ECT: So you had trouble raising the amount of funding you needed because of the current economic downturn?


We computed the value of our company based on a business model plus an industry multiplier. This multiplier is based on different evaluation models depending on the industry involved. A startup with no revenue yet is forced to rely on a guesstimate of future value to get new a multiplier. The lower the multiplier, the worse the money deal. The new formula leaves less money for the start-up with more ownership of the company held by the VC funding agency.

ECT: How is this situation impacting technology start-ups?


Another factor is that the deal volume is not uniform. The so-called VC math has gone out of alignment over the last few years. As a result, VCs are not giving out money because SMBs are not taking the deal.

ECT: So you are saying that VCs are now presenting a new attitude toward technology start-ups?


It used to be that SMBs would come with a plan written on a napkin to a meeting with a VC agency. Now VCs are demanding more preparation. For instance, VCs want more investors. As a result, entrepreneurs are increasingly going to different sources of funding, such as angel backers. Another change is that [because of the funding crunch] companies are starting without having full capacity in place. Instead, they use a pay-as-you-go model. For instance, we started Syncplicity by renting storage and servers as we go.

ECT: What is the impact in terms of dollars and cents?
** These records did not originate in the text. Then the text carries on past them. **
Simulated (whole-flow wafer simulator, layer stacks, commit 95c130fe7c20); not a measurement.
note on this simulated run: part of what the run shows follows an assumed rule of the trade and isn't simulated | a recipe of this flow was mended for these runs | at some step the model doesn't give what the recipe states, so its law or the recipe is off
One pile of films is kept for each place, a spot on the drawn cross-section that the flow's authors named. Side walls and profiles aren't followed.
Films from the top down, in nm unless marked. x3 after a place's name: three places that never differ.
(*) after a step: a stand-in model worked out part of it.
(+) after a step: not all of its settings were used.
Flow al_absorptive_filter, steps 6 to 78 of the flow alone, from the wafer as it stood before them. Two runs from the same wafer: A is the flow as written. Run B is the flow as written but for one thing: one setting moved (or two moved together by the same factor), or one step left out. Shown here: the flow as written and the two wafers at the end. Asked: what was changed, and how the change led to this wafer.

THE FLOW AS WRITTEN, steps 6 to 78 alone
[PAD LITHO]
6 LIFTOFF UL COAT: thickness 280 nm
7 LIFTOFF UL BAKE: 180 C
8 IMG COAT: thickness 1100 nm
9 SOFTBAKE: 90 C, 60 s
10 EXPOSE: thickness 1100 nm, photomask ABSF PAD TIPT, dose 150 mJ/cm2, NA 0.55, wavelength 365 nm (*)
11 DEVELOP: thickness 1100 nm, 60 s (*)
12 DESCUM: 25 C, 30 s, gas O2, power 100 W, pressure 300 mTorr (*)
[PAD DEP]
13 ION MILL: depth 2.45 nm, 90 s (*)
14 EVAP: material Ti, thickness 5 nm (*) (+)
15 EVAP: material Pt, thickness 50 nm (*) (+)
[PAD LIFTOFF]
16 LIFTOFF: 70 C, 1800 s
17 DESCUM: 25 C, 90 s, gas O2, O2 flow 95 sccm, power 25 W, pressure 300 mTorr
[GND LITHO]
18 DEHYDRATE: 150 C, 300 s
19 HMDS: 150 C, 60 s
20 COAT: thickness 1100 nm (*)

This change in the VC funding environment is leading to different economics. It used to cost $4 million to launch a company. Now you can do it on hundreds of thousands of dollars because you don’t have to buy everything. A lot of VCs do well with their first funding round, maybe $100 million. Each partner needs $33 million to bring to the table. But for the second round of funding, SMBs expand, and this forces up the amount each partner has to kick in.

ECT: You mentioned earlier that start-ups are not getting what they need from VC funding or are rejecting the funding offer due to its high stake. What other options do start-ups have?


I am seeing a lot of people taking initial money from angels and friends and family. VCs take a huge chunk of a company. Angels require a smaller amount of money at lower equity. Angels are moving into that spot and doing more than VCs.

ECT: So you took Syncplicity in a different funding direction?


We took money from True Ventures in the early stages. The company makes money from management fees. The difference is that VCs tend to push for more money.

ECT: Where do you see this economic downturn going in terms of the VC funding space?


I’m seeing entrepreneurs being more savvy about from where they take money. VCs are now only one of several funding sources. I am also seeing VCs not providing money initially but instead waiting for series B and C funding rounds.

Clarifying Round

The E-Commerce Times asked True Ventures’s Black to comment on the VC funding market. Black agreed that the angel funding developments could play a key role.

“I think the more interesting data from our standpoint is the angel market. That market will be significantly impacted. Not only are individual angels feeling poorer, there is an added concern about whether or not the angel-funded company will get that next institutional round,” he said.

For instance, True Ventures continues to invest alongside angel investors over 75 percent of the time. His company removes the financing risk in the early stage for those angel investors, he explained.

As for new hurdles that technology startups might face, Black sees none in the actual process. But that process will be elongated, he said.

The assumptions about revenue generation and customer acquisition will be more detailed and thoroughly examined. Entrepreneurs may opt to bootstrap or raise lower capital to get started. This will bypass the large institutional rounds and requirements, he concluded.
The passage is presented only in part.